Raising capital for a Minnesota business through crowdfunding with small investments from a large number of investors
In Minnesota, beginning June 20, 2016, eligible businesses can use a crowdfunding exemption from securities registration to raise investment funds by selling securities to Minnesota residents. The exemption is known as the “MNvest Securities Registration Exemption”—or, simply, “MNvest.”
MNvest is not administered by the Minnesota Department of Commerce or any other state agency. MNvest is only a shorthand reference to a 2015 amendment to the Minnesota Securities Act (Minnesota Statutes, section 80A.461).
Important Notice Regarding Changes to the MNvest Law
During the 2017 legislative session, the statute that regulates MNvest was changed. The changes are effective as of: April 20, 2017.
Read the specific changes to the MN Statute §80A.461
General requirements for a crowdfunding offering under MNvest
Securities sold in Minnesota must be registered with the Commerce Department, unless they are “federal covered securities” or are exempt from registration. Most securities sold in Minnesota are also subject to federal registration requirements (which also include several exemptions). MNvest is an exemption from state registration requirements based on the assumption that the offering is also exempt from federal registration.

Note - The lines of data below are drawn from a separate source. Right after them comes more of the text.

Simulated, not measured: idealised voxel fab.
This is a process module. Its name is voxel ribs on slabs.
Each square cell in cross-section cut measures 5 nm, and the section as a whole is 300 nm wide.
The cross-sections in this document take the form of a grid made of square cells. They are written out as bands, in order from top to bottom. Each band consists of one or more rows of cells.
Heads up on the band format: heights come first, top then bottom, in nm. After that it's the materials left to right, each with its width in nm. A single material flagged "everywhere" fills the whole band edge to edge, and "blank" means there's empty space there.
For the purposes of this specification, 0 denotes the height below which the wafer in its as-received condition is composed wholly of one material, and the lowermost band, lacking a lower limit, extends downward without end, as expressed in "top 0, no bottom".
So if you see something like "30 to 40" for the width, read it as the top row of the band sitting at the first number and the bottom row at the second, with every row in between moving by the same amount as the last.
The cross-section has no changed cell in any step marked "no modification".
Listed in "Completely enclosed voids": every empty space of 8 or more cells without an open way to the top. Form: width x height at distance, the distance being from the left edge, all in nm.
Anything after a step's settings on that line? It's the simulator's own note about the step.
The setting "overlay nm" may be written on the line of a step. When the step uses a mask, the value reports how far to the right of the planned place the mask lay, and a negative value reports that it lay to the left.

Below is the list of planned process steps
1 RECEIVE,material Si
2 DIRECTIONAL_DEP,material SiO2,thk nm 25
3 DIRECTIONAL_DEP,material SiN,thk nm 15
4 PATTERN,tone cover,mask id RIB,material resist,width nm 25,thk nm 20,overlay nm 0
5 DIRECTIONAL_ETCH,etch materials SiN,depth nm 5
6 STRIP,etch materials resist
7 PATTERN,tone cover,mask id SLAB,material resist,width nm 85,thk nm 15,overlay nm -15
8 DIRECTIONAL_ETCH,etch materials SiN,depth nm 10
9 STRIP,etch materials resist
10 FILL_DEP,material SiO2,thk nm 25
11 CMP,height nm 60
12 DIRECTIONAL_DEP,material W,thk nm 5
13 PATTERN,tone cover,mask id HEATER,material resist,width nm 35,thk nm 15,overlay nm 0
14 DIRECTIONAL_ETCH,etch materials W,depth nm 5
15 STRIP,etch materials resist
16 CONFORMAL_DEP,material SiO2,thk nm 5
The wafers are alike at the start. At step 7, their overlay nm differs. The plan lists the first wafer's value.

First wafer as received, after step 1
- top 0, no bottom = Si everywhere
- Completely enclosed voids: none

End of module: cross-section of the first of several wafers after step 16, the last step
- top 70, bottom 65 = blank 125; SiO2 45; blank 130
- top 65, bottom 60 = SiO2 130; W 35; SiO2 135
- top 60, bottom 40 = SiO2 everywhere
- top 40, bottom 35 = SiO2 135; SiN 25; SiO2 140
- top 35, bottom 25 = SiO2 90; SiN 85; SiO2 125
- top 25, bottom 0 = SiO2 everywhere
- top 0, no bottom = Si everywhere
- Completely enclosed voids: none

To use the MNvest exemption, a company must first demonstrate that its offering qualifies for the federal exemption from registration under Section 3(a)(11) of the Securities Act of 1933, Rule 147 and Rule 147A adopted thereunder.
Section 3(a)(11) provides an exemption from the securities registration requirements under federal law for offers and sales of securities that are made to residents of a single state where the issuer is organized and doing business within that same state.
In other words, Section 3(a)(11) exempts “intrastate” offerings from federal registration requirements. Rule 147 provides further guidance as to the availability of this intrastate exemption. In summary, Rule 147 and Rule 147A provides that this exemption is available where:
- The issuer of the securities is incorporated or otherwise legally organized under the laws of the state in which the offers or sales of securities will take place;
- The principal office of the issuer is located within the same state;
- The issuer must derive at least 80% of its gross revenues from the operation of a business located within the same state;
- At least 80% of the issuer’s assets are located within the same state; or
- The issuer uses at least 80% of the funds raised in the offering for the operation of the business within the same state.
The above language is only an abbreviated summary of federal Rule 147 and Rule 147A. All of these requirements must be satisfied to rely on the federal intrastate exemption and to structure an offering under the state MNvest exemption.
If the offering qualifies under the federal intrastate exemption, the next step is to understand the state-level requirements for offerings under the MNvest exemption. Some of these requirements are discussed below.
However, all issuers relying on MNvest are responsible for reviewing and complying with the Minnesota Securities Act (Minnesota Statutes, chapter 80A) and implementing rules (Minnesota Rules, chapter 2876). Issuers should specifically focus on Minnesota Statutes, section 80A.461 and Minnesota Rules 2876.3050 – 2876.3060.